Configuration Management:Layout 1 10/13/10 4:58 PM Page 71
SERVICE MANAGEMENT REQUIREMENTS FOR A CMDB/CMS
Questions for the speaker and each other
The questions raised in the session were grouped together with our responses.
Are metadata requirements from the wider organisation important?
There are often metadata requirements from the wider organisation and
this is why it is important to include all stakeholders. Examples include
procurement, financial asset management and business operations.
There are requirements to populate the CMDB and requirements that the
service management disciplines have of the CMDB. Should these be done at
the same time? Are CI types requirements or are they solutions to business
requirements?
The requirements should be considered at the same time. Otherwise
updating the CMDB will not meet the stakeholder requirements during
implementation. Configuration identification is the business activity that
defines the scope of configuration management (usually phased), the CI
types, naming standards and relationships between CIs and other records
(change, problem, incident records) and this forms part of the requirements.
When other process requirements are identified, does there need to be a push
back from CMDB to ensure data ownership and maintenance?
When other process and data requirements are identified, they should be
owned by a specific role, for example the CIO, appropriate process owners/
managers and service owners/managers. These requirements should link
into the organisation’s vision, overall service management requirements
and business case for the CMS at each phase of implementation. By doing
this, requirements can be prioritised across different stakeholders.

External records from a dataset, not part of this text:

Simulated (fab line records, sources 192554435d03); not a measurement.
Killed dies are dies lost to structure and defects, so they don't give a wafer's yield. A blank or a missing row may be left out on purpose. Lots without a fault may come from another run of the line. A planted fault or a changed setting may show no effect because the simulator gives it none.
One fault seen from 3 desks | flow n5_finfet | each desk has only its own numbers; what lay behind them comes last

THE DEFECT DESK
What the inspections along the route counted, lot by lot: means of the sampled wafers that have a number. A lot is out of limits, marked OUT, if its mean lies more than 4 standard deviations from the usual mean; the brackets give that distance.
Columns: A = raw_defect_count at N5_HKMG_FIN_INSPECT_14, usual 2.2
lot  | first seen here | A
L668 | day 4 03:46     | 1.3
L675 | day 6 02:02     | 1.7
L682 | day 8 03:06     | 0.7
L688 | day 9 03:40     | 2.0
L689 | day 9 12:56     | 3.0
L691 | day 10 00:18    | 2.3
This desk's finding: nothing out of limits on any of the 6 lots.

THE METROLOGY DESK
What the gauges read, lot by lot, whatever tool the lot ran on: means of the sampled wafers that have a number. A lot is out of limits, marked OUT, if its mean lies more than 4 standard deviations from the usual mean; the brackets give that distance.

Chapter 5 provides an example of a pilot of an implementation for one
service that supports service level management, availability management
and change management. The scope of this pilot was clear to the
organisation and there was ownership of the relevant processes and
service. It is better to set clear principles for configuration management,
data ownership and maintenance and have a clear implementation
strategy, then you can be seen to be prioritising within the overall
principles and strategy rather than being seen to ‘push back’. However, if
you have to ‘push back’, you can do so within a clear scope and set of rules.
Are use cases a generic format used across the industry or are they created
in-house to be business specific?
Use cases can be generic where there is standardisation across the
industry. For example generic use cases for impact analysis by incident
management, problem management and change management can be based
on the ITIL practices. Often a generic use case will need to be modified for
an organisation, especially when other disciplines outside IT are involved.
One example is where there is an organisational interface such as between
financial asset management and configuration management.